You may recall the recent times when a trip to your local town or city centre for a shopping spree would take up best part of your day. From the reliance on public transport, to having to locate the item you want and who could forget to long queues in the retail outlet? It was tiring no matter how fit you were.

Nowadays, thanks to online shopping, all of them troubles have seemed to have vanished and we’ve replaced our dependency on public transport in favour of deliveries and now we can sit and enjoy shopping from the comfort of our homes. With that, there’s no surprise why so many of us are choosing to shop online.
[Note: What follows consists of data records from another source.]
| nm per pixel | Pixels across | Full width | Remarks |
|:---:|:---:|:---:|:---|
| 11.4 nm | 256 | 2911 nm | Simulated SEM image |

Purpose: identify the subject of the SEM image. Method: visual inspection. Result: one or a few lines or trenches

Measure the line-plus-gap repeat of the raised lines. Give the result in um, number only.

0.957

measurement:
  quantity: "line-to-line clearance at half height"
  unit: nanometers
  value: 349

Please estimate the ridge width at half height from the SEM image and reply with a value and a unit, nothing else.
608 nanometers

A recent report was released, that revealed the number of shops that been left vacant increased by more than 7,500 last year, which casts a scathing light on the current high street crisis. Some of the worst hit are banks and pubs, but many locations where student workers are rife, such as restaurant chain Gourmet Burger Kitchen and Prezzo Group, have been forced to close some of their doors as a result of rising costs, slower spending and a rapid change in consumer behavior.

It was in 2015, when the number of retail closings were higher than those opening and since then, there has been continued decline year on year. The closures have continued to rise, with chains becoming more vulnerable. Although consumer behaviours changes all the time, more and more people are choosing experiences such as holidays and drinking in their own home, rather than spending it in a shopping centre or a bar.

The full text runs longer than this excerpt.